The wealthy planters of Saint-Domingue once more held office; they were appointed judges; they secured good positions in the administration. Therefore they were all one in sympathy with Toussaint Louverture. And when, on November 25, 1800, he made his triumphal entrance into Cap-Français these men who, some years ago in their pride, had shown such contempt for the blacks and the mulattoes were again at his feet. A white woman compared him to Bonaparte and placed on his head a crown of laurel leaves. Toussaint Louverture acknowledged the compliment by kissing her. At the municipality he was called "Hercules," "Alexander the Great," etc.
None of these flatteries could make him forget that Roume had defied him by cancelling the decree authorizing the occupation of the Spanish portion of Saint-Domingue. The day after his arrival at Cap-Français, on November 26, he ordered that the representative of France be relegated to Dondon until he should be recalled. General Moise was commissioned to carry out this order. At this juncture Toussaint began to feel uneasy concerning Bonaparte's attitude. Consequently he preferred to keep Roume at Saint-Domingue rather than send him to France. And in order to prevent the first Consul from being informed of the events which were taking place in the colony, he decided that in future he alone should sign the passports of those who wished to go abroad. Any persons who left the island without his permission forfeited their properties.

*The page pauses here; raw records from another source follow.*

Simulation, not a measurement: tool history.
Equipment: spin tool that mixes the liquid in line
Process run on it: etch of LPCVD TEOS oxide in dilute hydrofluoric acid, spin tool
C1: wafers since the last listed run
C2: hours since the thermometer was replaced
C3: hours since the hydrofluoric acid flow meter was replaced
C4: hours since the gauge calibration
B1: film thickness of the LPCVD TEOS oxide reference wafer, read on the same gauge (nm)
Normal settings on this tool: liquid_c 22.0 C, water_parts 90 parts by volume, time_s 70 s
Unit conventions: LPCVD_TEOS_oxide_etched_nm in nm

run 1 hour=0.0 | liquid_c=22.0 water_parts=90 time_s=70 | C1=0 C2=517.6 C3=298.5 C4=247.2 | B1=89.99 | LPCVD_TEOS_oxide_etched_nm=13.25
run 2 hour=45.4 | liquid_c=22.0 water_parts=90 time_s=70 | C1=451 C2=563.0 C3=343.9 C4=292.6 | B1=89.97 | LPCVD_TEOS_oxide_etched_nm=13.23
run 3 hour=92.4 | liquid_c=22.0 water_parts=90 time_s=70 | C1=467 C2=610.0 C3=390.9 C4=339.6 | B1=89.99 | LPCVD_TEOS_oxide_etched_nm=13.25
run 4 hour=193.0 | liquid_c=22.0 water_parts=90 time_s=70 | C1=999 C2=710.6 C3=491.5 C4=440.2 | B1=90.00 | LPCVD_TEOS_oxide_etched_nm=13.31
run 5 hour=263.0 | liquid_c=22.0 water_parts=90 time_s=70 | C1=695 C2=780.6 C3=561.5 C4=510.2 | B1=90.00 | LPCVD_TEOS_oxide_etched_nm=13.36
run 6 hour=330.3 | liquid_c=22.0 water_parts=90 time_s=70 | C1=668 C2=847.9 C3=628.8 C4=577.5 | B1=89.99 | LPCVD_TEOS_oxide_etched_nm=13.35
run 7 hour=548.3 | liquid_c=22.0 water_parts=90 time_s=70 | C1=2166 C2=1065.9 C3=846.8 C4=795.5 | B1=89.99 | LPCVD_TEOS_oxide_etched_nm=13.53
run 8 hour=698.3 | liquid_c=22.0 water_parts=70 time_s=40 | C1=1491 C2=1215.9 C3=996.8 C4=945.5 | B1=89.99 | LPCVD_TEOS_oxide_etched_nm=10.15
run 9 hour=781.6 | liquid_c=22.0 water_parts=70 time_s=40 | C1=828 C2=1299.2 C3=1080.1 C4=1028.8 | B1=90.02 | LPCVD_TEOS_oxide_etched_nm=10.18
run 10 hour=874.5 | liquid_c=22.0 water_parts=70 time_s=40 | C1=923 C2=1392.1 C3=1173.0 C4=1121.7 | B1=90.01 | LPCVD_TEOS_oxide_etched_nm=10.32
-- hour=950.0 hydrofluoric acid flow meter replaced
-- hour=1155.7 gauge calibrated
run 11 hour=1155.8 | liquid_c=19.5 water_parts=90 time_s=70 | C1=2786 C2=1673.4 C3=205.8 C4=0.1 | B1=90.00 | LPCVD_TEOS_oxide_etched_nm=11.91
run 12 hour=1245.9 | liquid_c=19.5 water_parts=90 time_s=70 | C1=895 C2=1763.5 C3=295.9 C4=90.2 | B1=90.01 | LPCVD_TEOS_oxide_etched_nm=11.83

With a view of increasing his resources, Toussaint Louverture repealed by an act of December 12, 1800, the taxes on the plantations which were hitherto payable in natural products of the soil, and ordered that all commodities and merchandise exported from or imported into the colony be subjected to a duty of 20 per cent. A tax of 20 per cent was also levied on the renting value of all houses, on the value of all articles for home consumption. Custom-houses were thus established.